IT matters little the time of day, you'll bump into a local councillor no matter the weather, no matter the direction of the hands on the clock.

A group of parents on the south side of Glasgow recently set up a bike bus to encourage children to cycle to school and it's been a huge success for getting little people wheeling their way to school.

Shawlands Primary School bike bus meets at 8.20am in Strathbungo and, if you look at its Twitter feed, you'll see more than one local councillor from more than one political party joining riding along to experience the scheme first hand.

Of course, the back of 8am isn't grossly outwith office hours - but you can bet none of those cycling politicians were knocking off at 4.20pm. I routinely received replies to media enquiries I put to local councillors in the small hours, 1am or 2am when they're trying to clear the decks on tasks not possible to complete during daylight hours. Early morning events, evening meetings, weekend surgeries: being a local councillor is a 24/7 commitment with an unspoken pledge that you'll be available all the hours God sends.

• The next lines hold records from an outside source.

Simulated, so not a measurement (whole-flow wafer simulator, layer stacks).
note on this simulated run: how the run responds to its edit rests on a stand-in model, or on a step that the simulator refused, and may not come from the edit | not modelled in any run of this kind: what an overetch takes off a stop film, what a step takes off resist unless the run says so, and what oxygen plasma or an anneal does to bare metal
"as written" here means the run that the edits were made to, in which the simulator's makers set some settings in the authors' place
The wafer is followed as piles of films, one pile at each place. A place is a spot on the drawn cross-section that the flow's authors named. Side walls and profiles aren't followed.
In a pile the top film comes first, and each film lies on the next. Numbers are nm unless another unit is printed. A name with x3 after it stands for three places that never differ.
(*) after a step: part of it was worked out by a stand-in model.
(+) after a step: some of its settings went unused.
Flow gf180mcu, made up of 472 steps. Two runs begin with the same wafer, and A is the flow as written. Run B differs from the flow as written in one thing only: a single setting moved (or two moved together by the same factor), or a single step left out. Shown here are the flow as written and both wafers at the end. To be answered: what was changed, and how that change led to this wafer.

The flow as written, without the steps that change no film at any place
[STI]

During those hours your remit is as wide as imagination allows; you will be responsible for making sweeping, life changing decisions; and you'll possibly be managing multi-million pounds budgets. And will you be thanked for it?

Constituents have a clever compartmentalising ability to remember an individual councillor for the wonderful work they did helping out a neighbour in a damp flat or ensuring their auntie had her benefits sorted out.

But when it comes to viewing councillors as a collective group, they're lumped in with politicians generally as being grifting, grasping shysters. Amoral and in it for the... well, not the money. The glory?

Hardly. One of the largest and increasing complaints from local councillors is of the abuse they face.

Glasgow Times: Political party activists from SNP and Scottish Labour hand out leaflets outside the Polling place at Pollokshields primary school, Glasgow. Scottish voters are voting today in the Scottish parliament election...   Photograph by Colin Mearns.5 May 2016.

Let's go back to the money. The issue of councillors' pay has come freshly again to the fore as Cosla asks Scottish Government ministers to look at a pay rise for those at grassroots. While MSPs earn £66,600 and MPs £81,900, councillors are remunerated with pay of £18,604.

Now, the role of MSP and MP is full time while the Scottish Local Authorities Remuneration Committee assessed the work of councillors to be part time, expecting them to work two-thirds of full time hours. Pro rata, then, a councillor's salary is technically around £28,000.

What a survey by Cosla found, however, is that local politicians are working an average of 38.6 hours per week, which seems surprisingly low. But then, as in all occupations, some will do a lot less than others.

More than two fifths of councillors who answered the Cosla survey reported having a second job and working an average of 24.8 additional hours per week.

So, yes, the £18,604 is pro rata but that means absolutely nothing if you're routinely putting in a near-40 hour week for the money. What it does mean is that councillors are working for less than the Real Living Wage of £9.90 an hour, which, no matter how you feel about elected officials, isn't good enough.

In November last year the issue of councillor pay was a main point of debate at the SNP conference. It was a "great source of personal sadness," Falkirk councillor Laura Murtagh told delegates, that it was a rare day when she and colleagues didn't consider standing down due to anti-social hours, overwhelming workloads and problems with trying to earn top-up wages.

In the survey Scotland's Councillors 2017 to 2022, the average councillor responding to diversity questions was a married white male in his 50s, well educated and a homeowner.

Diversity in local representation is vital in order to ensure that cities and towns function for everyone in them. We need more women, more LGBT+ people, more from ethnic minority backgrounds, and more young people in local politics.

This example is in England, but chimes with views I've heard from young people with an eye on politics here too: "Being a councillor for eight years is like a blot on your CV, rather than an asset," Josh Mason, Lib Dem then-councillor for Redcar and Cleveland, told the Guardian newspaper. He said he looked at his peers and saw how far they had gone in their careers and thought, "where else might life have taken [me] if you didn’t have this ball and chain tethered to you of the local authority?"

If you are young and building a career and starting a family, you need a decent wage to do it and you can't possibly work 63 hours a week to make ends meet. It's no wonder Cosla says women report turning away from local politics too: as women still shoulder the bulk of childcare and caring responsibilities, a job bringing in less than the Living Wage is simply not feasible.

You can wax lyrical all you like about the joys of helping your local community but treating the work of councillors as a heart-of-gold vocation severely limits, as with much volunteer work, those who are able to do it to a very narrow demographic.

One way of addressing the balance is to compress the hours of local councillors but that would be nigh-on impossible to do given the demands of constituents. Another option is to make the role full time but it's a gamble to ask people to leave full time employment for what might be one term.

The only sensible option is a pay rise suitable to the job at hand. For work that keeps you permanently on call and has the potential to affect lives city-wide, The Real Living Wage seems a small ask.